The main hiking centres are Quilcene on US-101 for the northern Buckhorn approaches, Brinnon at the mouth of the Dosewallips, Eldon and the Hamma Hamma River Road for the central east-side trails, and Hoodsport / Lake Cushman for the southern block above Skokomish country. US-101 runs the length of Hood Canal and links every trailhead access road; Seattle is about a 3-hour drive via the Bremerton or Bainbridge ferries, or a longer highway loop through Tacoma. The Olympic Discovery Trail runs the length of the peninsula for cyclists but does not serve mountain trailheads. Public transport is negligible: Jefferson Transit runs limited service to Quilcene and Brinnon on weekdays, and Mason Transit reaches Hoodsport, but no bus serves the forest roads that lead to the trailheads themselves.
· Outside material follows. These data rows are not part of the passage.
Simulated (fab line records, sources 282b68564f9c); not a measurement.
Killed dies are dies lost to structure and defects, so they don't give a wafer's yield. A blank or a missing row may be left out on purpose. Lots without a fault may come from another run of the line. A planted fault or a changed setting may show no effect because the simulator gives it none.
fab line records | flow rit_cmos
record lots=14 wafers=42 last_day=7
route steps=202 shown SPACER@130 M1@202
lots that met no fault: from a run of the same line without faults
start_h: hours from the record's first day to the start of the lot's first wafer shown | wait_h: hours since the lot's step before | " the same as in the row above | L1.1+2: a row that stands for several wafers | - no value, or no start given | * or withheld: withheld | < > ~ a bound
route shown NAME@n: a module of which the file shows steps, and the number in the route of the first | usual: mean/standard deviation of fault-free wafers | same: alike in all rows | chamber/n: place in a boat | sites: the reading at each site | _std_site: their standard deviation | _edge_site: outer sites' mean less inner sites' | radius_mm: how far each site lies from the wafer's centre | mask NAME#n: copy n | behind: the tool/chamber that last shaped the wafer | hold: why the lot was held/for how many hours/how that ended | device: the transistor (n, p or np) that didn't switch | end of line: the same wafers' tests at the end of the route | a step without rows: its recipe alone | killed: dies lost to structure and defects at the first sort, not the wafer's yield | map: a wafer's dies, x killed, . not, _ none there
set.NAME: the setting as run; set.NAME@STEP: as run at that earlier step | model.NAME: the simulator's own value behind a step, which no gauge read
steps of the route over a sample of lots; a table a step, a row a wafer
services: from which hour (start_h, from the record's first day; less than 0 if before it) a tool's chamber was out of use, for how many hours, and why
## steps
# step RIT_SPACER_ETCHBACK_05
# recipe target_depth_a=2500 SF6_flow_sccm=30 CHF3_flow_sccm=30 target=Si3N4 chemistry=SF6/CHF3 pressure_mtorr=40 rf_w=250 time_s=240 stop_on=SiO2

The practical dry-hike season for the east-side alpine runs from mid-July to early October. Snow lingers on the higher passes and summits into July in normal years, sometimes into August after heavy winters; October storms can put fresh snow onto Marmot Pass or Mount Ellinor at any time. The forest walks — Lena Lake, the lower Hamma Hamma trails — are largely snow-free from April to November. Winds on the exposed east-facing ridges are frequently stronger than the sheltered west-side interior; the classic east-side hazard is a warm summer afternoon that draws marine cloud straight up the Hood Canal valleys and reduces summit visibility to zero within an hour. Water is generally available in the valleys but scarce on the ridges above 1,500 m.
Access rules are simpler than the National Park interior. A Northwest Forest Pass ($5 day / $30 annual, or the America the Beautiful pass) is required at Olympic National Forest trailheads with developed facilities — Mount Ellinor upper trailhead, Upper Big Quilcene (Marmot Pass), Mount Townsend, and Lena Lake all require it; Mount Rose is a rare exception with no fee. No permits or reservations are required for day hiking on any of the five routes below. Overnight travel that crosses into Olympic National Park (Upper Lena Lake, the Dosewallips headwaters, the upper Duckabush) requires a park wilderness permit through the ONP Wilderness Information Center; day walkers turning back before the park boundary do not. Bears are present throughout — food storage discipline is required at any planned lunch stop.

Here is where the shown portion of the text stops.